Well, that might be a little harsh. I think I know squat. But you'll have to give me another decade or so watching and dissecting boxing matches before my knowledge base gets to where I want it to be.
After watching the Miguel Cotto/Ricardo Mayorga fight on Saturday, I couldn't nail down my take on the bout as firmly as I would've liked. I knew I saw Mayorga fighting a damned solid fight, and like I wrote on Saturday night, I would've been giving the Nicaraguan a bunch of 9.5 rounds, if our scoring system were tweaked so we could better indicate just how close a round was. But what I couldn't figure out was, were the rounds close because Mayorga was all that, or was Cotto just a bit off his game, or maybe not fighting the right strategy against the wildman?

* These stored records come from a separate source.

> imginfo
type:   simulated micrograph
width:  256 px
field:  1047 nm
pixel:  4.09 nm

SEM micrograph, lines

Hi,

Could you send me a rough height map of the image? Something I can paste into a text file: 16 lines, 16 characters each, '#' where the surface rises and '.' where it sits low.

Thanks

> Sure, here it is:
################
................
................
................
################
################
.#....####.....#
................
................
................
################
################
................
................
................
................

I called Manny Steward, Cotto's trainer for this bout, and his previous outing, against Yuri Foreman last June. I asked Steward to grade Cotto, and admitted that I needed help clarifying exactly what I saw on Saturday. Steward set me straight.
“I give Miguel an eight out of ten,” the Hall of Fame trainer/manager told me. “Mayorga fought his best fight.”
Steward said inside sources told him that Mayorga trained like he did back in his heyday, when he beat Andrew “Six Heads” Lewis and Vernon Forrest, in 2002 and 2003. Steward heard Mayorga had been training nonstop since January. “He made up his mind that he'd fight the fight of his life because he wanted a fight with Manny Pacquiao, which would've given him enough to retire comfortably on. He was in unbelievable shape. I didn't expect him to be in that good shape. Cotto was never in a comfort zone.”
Steward like Cotto's reliance on the jab, his footwork, that he didn't expend energy on wasted motion, that he didn't back up straight to the ropes, that he went in for the kill in the last round.
“I like knockouts,” he said, succinctly, when asked if he was concerned the judges might be trippin, and if for that reason he told Cotto to finish the job after the 11th. “I don't like decisions.”
Bob Arum is steering the course for Cotto, so Steward hears what we've heard, that a July date with Antonio Margarito is a smart bet for the Puerto Rican's next gloveup. “Or Chavez Junior,” he said. “Then Pacquiao maybe. When I started with Miguel I saw a five fight series. These are the only three that make sense. If he does those five, he has to be considered one of the greats.”
Back to that penchant for KOs. Steward has hammered the gospel of the knockout to Wladimir Klitschko for many moons. He's hoping that repetition will spur action when the younger brother gets it on with David Haye, date TBD.
Steward also told TSS that his kid Andy Lee, who showed a flair for drama when he dropped and stopped Craig McEwan in round ten after losing some rounds big, had a bug going into the fight. “He couldn't eat, he told me he had no appetite,” Steward said. “But this was a good weekend for boxing. I'm kayo crazy! If we can continue this, boxing might be okay this year.”
For awhile now, Steward has been preaching, as an adjunct to his power of the KO sermon, that the “pop pop padwork” of the new breed of trainers, where they do showy padwork sessions, which serve to make nice sound effects, are perhaps not such a useful tool for preparation. He thinks and hopes that maybe his sermons are being heard. He said he's seen more boxers getting fuller extension, punching through their targets, and looking to finish with an exclamation point.
Interestingly, he's a big fan of one fighter not known for his pop, Tim Bradley. Steward said he thinks a Manny Pacquiao-Bradley fight would make for entertaining viewing. He and I agree that Bradley's single greatest asset may well be his desire. Steward likened Bradley to Marvin Hagler, who also didn't look like a smooth operator, but who simply got it done. “Bradley and Pacquiao, that's a helluva fight,” said Steward.